Wikipedia: Axel Springer
The Axel-Springer-Building in Hamburg, Germany.

Axel Springer (May 2, 1912, Altona, Hamburg - September 22, 1985, West Berlin), was a German journalist and the founder and owner of the Axel Springer AG publishing company.

Springer was born as Axel Cäsar Springer in Hamburg, where his father worked as publisher. As a young man, in 1940-41, Springer acted as projectionist at the Waterloo cinema, near the Dammtor railway station, which presented American films for the well-to-do youth of Hamburg until Germany's declaration of war against the United States in December 1941.[1]

Springer's career started with the foundation of Axel Springer GmbH in Hamburg in 1946. He published the Hamburger Abendblatt newspaper, followed by some magazines, including the popular radio and TV programme magazine Hör zu. In 1952, Springer started the publication of the tabloid Bild, becoming the daily newspaper for millions in Germany and one important influence on public opinion.

He went on to launch and acquire a string of papers and magazines characterised by entertainment and conservative politics. The Axel Springer Verlag today is one of the major magazine and newspaper publishers in Germany with over 180 newspapers and magazines in circulation: 23.7% of the German market in 1999.

Axel Springer had connections with the Grand Orient of Freemasonry in West Germany.[citation needed]

In the late 1960s, Springer was attacked by the radical-leftist, communist and anarchist student movement for the political opinion pushed forward via Bild and the other Springer media and became a goal of their protest marches and direct actions. Springer was swift to denounce those who questioned the economic miracle of the fifties and sixties. The attempted assassination of Rudi Dutschke has by some been connected to Bild's condemnation of the protesters.[citation needed]

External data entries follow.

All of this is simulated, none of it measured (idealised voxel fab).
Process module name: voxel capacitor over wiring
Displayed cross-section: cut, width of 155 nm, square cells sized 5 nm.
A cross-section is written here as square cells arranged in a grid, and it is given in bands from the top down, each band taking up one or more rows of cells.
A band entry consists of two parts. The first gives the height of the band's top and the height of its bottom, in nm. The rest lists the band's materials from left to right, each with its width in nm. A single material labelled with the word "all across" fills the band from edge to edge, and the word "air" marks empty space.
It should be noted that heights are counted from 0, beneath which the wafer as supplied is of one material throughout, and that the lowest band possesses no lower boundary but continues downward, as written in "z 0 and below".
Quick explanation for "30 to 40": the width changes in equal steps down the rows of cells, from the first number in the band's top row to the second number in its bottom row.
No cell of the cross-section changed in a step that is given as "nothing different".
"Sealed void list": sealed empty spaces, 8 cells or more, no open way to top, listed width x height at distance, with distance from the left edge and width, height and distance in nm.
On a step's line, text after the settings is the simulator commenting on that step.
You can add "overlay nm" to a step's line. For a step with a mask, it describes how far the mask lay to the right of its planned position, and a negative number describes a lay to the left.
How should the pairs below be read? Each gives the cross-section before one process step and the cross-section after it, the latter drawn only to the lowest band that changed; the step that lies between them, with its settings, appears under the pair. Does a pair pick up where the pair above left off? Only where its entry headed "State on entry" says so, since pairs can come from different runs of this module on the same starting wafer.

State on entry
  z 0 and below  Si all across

Springer's political views and that of his publications is often characterized as conservative by German standards.

Springer's Bild newspaper was attacked most famously in 1974's The Lost Honour of Katharina Blum by Heinrich Böll.

Springer died in West Berlin in 1985.

References

  1. ^ Richard J. Evans, "The Third Reich at War", p. 578. New York: Penguin Group (USA) Inc., 2009. ISBN 978-1-59420-206-3.